MIMS, Fla. – Diane Delano, owner of the Wild Horse Rescue Center, is this week's Getting Results Award winner.
On the shores of Lake Harney in southern Volusia County, the morning air is thick and heavy. The sun breaks over a canopy of an oak and cypress hammock, lining the Wild Horse Rescue Center ranch.
"It just gets so hot and the direct sun is just tough," said Diane Delano, explaining the early start to her day.
Delano and volunteer Mathilda Theoren work with a 4-year-old mustang named Dalla from Nevada.
"Dalla came in really afraid, no confidence, unsure of humans. She wanted nothing to do with us," Delano said.
On this morning, the young horse is calm, obeying commands and comfortable around her trainer. The horse gallops around the circular pen.
"She'll make a nice horse," Theoren said.
"Seeing them come in downtrodden, thin, afraid -- to see them transformed into confident, healthy, vibrant animals is wonderful," Delano said.
Delano has dozens of horses on her 39-acre ranch. Each one was born wild on government land in one of 10 western states.

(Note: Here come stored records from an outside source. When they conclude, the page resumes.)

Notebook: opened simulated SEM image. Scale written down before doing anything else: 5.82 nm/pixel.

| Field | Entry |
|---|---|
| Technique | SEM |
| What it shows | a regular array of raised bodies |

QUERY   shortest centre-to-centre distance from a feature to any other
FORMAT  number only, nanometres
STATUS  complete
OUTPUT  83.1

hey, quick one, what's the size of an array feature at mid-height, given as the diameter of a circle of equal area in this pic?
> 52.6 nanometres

"This is a lifestyle," Delano said. "I've been on this path for 28 years. Ever since I was a child, I've loved horses."
Over the years, the nonprofit has rehabilitated, trained and found new homes for hundreds of formerly wild mustangs purchased through the U.S. Bureau of Land Management Wild Horse Adoption Program.
Delano said many people purchase horses with the intent of taming them, only to realize the task is beyond their abilities.
"If they have no knowledge and they get this wild horse, they, unfortunately, resort to very harsh, hard, abusive treatment because they think that that is acceptable," Delano said.
That's when they end up here, where it can take years to gain their trust.
"It's not a quick fix," Delano said. "We do not turn our horses over quickly."
The Wild Horse Rescue Center is unique, one of only a handful of ranches on the East Coast that train and rehabilitate mustangs.
"There's a lot of other rescues out there," Delano said. "Very few are set up for wild horses."
"We run a rescue and every horse comes in with different baggage," said volunteer Mathilda Theoren, one of the many volunteers from around the world.
The volunteers stay on the property for anywhere from a week to a few months, arriving as part of an international volunteer program. Delano said she relies on volunteers to keep the program going.
"We're hay junkies," Delano laughed. "We go through a lot of hay."
Local volunteers are also welcome and needed. Brianna Plowman and her daughter, Zoe, try to help once a week.
"Diane is one of the most wonderful people I've ever met," she said. "This is an amazing place."
Plowman nominated Delano for the News 6 Getting Results Award.
"It's just really inspirational to see, and I think more people need to know that she's here," Plowman said.
Zoe, 8, shows us how she brushes Rio, one of the oldest horses on the ranch. Delano rescued him 28 years ago after he was rounded up following wildfires in Nevada.
"You go in circles around his whole body," she said. "And then, with the hard brush, you go in the direction of the fur."
Following the grooming, Zoe feeds him a bag of carrots.
"I think this is the best place in the world," she said.
If Rio could talk, we're sure he wouldn't say nay.